The oil spill, the Arizona law, and the fallout from the Greek crisis are a trifecta of issues that are driving Obama’s job approval ratings to an all time low. After four months of hovering between a low of 46% and a high of 49% in the daily Rasmussen polls, Obama has dropped precipitously to only a 42% approval rating.
The three issues that are depressing his ratings have a great deal in common. In each case, the president originally seized on the issue to make populist political hay. Then, when the problem wouldn’t go away, voters began to realize that Obama is, in fact, the president and, logically enough, blamed him for the three ills that beset them.
When oil started to spill into the Gulf, President Obama saw a partisan opportunity to blame Republicans who had chanted “Drill, Baby, Drill” all during the summer of 2008 as high gasoline prices gave the McCain candidacy new steam. Even though he had, with lamentable timing, conceded and allowed expanded drilling a few weeks before the rig exploded, the impetus for drilling was clearly seen as Republican and the disaster hurt Republican ratings. Obama couldn’t resist also piling populist scorn on British Petroleum, lambasting big oil for the spill.
But then the oil did not stop flowing. Now the American people are tired of hearing about BP’s faults and are demanding presidential action to stop the spill. As the oil seeps onto the beaches of Florida, Louisiana, Alabama, and Mississippi, it also seeps into Obama’s poll numbers and drags them down.
As soon as the Arizona law authorizing cops to pick up illegal immigrants was passed, Obama jumped on the issue and tried to use it as a way to bolster his flagging support among America’s Latinos. But polls showed that the president had shot from his hip…and missed. Voters strongly backed the Arizona law and turned against Obama’s position. Panicked, he sent 1200 National Guard troops to the border to stop the bleeding in the polls this issue has caused.
And, then there is the stock market. After the crash of 2008, Obama was quick to blame banks and other big businesses for their irresponsible behavior and then to take credit for averting a global collapse in the aftermath. So when Greece exploded due to its top-heavy debt load and dragged the stock exchange below 10,000, people wondered if Obama’s populist treatment of the financial markets and his big spending and borrowing was subjecting America to economic peril.
When Moody’s announces that it is considering downgrading the credit rating of the United States of America — the richest nation, by far, on Earth — it raises understandable alarm on the markets.
Why are Obama’s ratings important two and one half years before the presidential election? They will, of course, go up and down in the future and the 42% rating of today may just be a long forgotten blip on the radar screen. But 42% is the lowest Obama’s ratings have ever been. It is bit like witnessing where the seaweed is on the beach. The tide will come in and go out but the seaweed says it was once here and will return to this point again.

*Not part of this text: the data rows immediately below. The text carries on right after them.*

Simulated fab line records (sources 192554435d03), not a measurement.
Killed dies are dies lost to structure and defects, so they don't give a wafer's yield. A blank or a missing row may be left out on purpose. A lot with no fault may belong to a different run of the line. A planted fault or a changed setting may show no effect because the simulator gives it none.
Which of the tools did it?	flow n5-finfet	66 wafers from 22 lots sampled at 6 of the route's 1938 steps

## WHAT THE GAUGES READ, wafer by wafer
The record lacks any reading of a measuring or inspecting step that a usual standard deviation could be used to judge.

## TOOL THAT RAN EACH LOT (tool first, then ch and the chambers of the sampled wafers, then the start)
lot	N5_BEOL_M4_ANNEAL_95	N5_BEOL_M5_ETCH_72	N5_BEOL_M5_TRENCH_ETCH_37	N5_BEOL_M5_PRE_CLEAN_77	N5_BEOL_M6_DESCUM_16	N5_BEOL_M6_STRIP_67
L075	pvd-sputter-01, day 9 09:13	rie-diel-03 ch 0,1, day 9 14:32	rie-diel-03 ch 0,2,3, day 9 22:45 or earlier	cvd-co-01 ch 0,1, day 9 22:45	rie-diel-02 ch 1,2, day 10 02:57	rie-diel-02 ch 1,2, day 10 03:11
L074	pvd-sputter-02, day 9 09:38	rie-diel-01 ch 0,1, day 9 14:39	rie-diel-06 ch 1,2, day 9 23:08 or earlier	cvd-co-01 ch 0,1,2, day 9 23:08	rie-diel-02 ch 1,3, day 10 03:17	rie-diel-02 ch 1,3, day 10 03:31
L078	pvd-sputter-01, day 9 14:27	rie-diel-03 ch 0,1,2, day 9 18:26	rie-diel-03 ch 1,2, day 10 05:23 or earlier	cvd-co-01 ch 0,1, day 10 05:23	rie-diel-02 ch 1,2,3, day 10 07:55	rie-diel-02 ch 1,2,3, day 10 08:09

Obama got 52% of the vote in 2008. Now he has a 42% approval. So one of his voters out of every five has now turned on him. And once a Democrat who voted for Obama and, all along, says he approves of the president’s policies, now turns and says he disapproves of the job he is doing, it is a traumatic event for the voter. He may go back to approving of his president again, but it gets easier and easier to voice disapproval.
Heading into the fall Congressional elections, a low approval rating is the last thing a president needs. President Clinton lost Congress in 1994, in part, because his job rating fell by ten points in the ten days before the election (after rising earlier in October, 1994 due to his signing of a peace accord between Jordan and Israel). Obama’s dip in the polls comes at a very bad time for him.
And the oil keeps spilling. The illegal immigrants keep coming. And the market keeps tanking.